Recently we relaunched our weekly environment wrap-up as an email you can receive once a week. To subscribe, click here. What follows is only an abbreviated version of yesterday’s email.
In 2004, Congress gave New Mexico 10 years to decide how to spend federal money on water projects in southwestern New Mexico. The state could pursue efficiency and restoration projects or build a diversion on the Gila River. In 2014, the New Mexico Interstate Stream Commission chose diversion.
Three years later, the state has spent millions of dollars, yet still lacks plans for the project or buyers for the water.
Now, even some partners are raising questions. The Silver City Daily Press reports that at the last Grant County Commission meeting, one commissioner complained that the county can’t use the federal money to fund necessary water projects: “It is frustrating having to run around looking for funding for good projects like this while money continues to drain away,” Commissioner Harry Browne said.
Meanwhile, the Albuquerque Journal reports that Bernalillo County commissioners voted to allow developers to move ahead with plans for Santolina even though no one knows where the 21-square mile development will get its water. Commissioners Wayne Johnson, Lonnie Talbert and Steven Michael Quezada voted in favor. Chairwoman Debbie O’Malley voted against the move, and Commissioner Maggie Hart Stebbins was absent.
In Carlsbad, local leaders are thinking about applying for federal funds to repair the I&W Brine Well. North of Santa Fe, tensions are strained over implementation of the Aamodt water rights settlement. And this week, the Santa Fe Reporter takes a close look at the plan for Mexican gray wolf recovery.
It’s also worth looking over to Kentucky this week. (I know, this is supposed to be New Mexico news. But really, keep reading.)
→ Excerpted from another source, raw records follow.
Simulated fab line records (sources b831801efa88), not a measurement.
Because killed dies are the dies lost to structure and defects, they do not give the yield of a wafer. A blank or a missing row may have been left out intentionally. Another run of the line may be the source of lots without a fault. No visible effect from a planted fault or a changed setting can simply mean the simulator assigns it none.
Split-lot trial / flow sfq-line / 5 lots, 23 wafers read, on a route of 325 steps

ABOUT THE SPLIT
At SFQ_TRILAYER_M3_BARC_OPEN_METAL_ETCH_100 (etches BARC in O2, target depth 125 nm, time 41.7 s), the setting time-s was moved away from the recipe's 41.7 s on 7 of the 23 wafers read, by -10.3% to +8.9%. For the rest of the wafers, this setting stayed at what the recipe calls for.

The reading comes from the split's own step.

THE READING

The Courier-Journal reports on an unusual lawsuit against two state environmental regulators. According to the story, “The family of the newest Republican governor – billionaire Jim Justice of West Virginia – is going after the personal assets of two top Kentucky environmental regulators after Kentucky sought to collect millions in unpaid fines from the coal-mining companies they control.” The Kentucky Fuel Corporation is blaming the two regulators for their company’s “failure to meet reclamation deadlines, potentially costing more than $4.5 million in fines.”
The company’s attorney, Richard Getty, explained in the story: “I use the word accountability, not intimidation.”
Now onto some better news.
Closed since June, the Gilman Tunnels on Forest Road 376 have reopened on the Jemez Ranger District in the Santa Fe National Forest. (Just be smart with your campfire if you head up to the mountains.)
New Mexicans won’t get a full view of the solar eclipse on Monday; we’ll only see about 75 percent of the sun covered by the moon. But there are plenty of events where you can get glasses and hear from experts. Eight different state parks will host events and so will Valles Caldera National Preserve.
The eclipse begins at 10:21 a.m. and ends at 1:13 p.m. It will peak at about 11:45.